Seeking Assistance with Spin Lock Usage and Resolving Hard LOCKUP Error

Muni Sekhar munisekharrms at
Fri May 10 03:12:45 EDT 2024

On Thu, May 9, 2024 at 11:27 PM Billie Alsup (balsup) <balsup at> wrote:
> >From: Muni Sekhar <munisekharrms at>
> >In the scenario where an interrupt occurs while we are servicing the
> >interrupt, and in the scenario where it doesn't occur while we are
> >servicing the interrupt, when should we use the
> >spin_lock_irqsave/spin_unlock_irqrestore APIs?
> In my experience, the interrupts are masked by the infrastructure before invoking the
> interrupt service routine.  So unless you explicitly re-enable them, there shouldn't be
> a nested interrupt for the same interrupt number.
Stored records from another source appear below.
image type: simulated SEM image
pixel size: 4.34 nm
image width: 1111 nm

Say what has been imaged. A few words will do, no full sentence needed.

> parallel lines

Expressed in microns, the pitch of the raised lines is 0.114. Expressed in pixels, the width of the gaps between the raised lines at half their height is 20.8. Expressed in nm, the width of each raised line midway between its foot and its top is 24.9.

> It is the code run at process context that must be protected using the irqsave/irqrestore
> versions.  You want to not only enter the critical section, but also prevent
> the interrupt from occurring (on the same cpu at least).  If you enter the critical section in
> process context, but then take an interrupt and attempt to again enter the
> critical section, then your interrupt routine will deadlock. the interrupt routine will never
> be able to acquire the lock, and the process context code that was interrupted will never be
> able to complete to release the lock.  So the process context code requires the
> irqsave/irqrestore variant to not only take the lock, but also prevent a competing interrupt
> routine from being triggered while you hold the lock.
> Bottom line is that if a critical section can be entered via both process context
> and interrupt context, then the process context invocation should use the irqsave/irqrestore
> variants to disable the interrupt before taking the lock.  If it is common code shared between
> process context and interrupt context, then there is no harm in calling the irqsave/irqrestore
> version from both contexts.
Thanks a lot for the detailed clarification.
> Otherwise, the standard spin_lock/spin_unlock variants (without irqsave/irqrestore) would be
> used for a critical section shared by multiple threads (different cpus), or when your code has
> already (separately) handled disabling interrupts as needed before invoking spin_lock.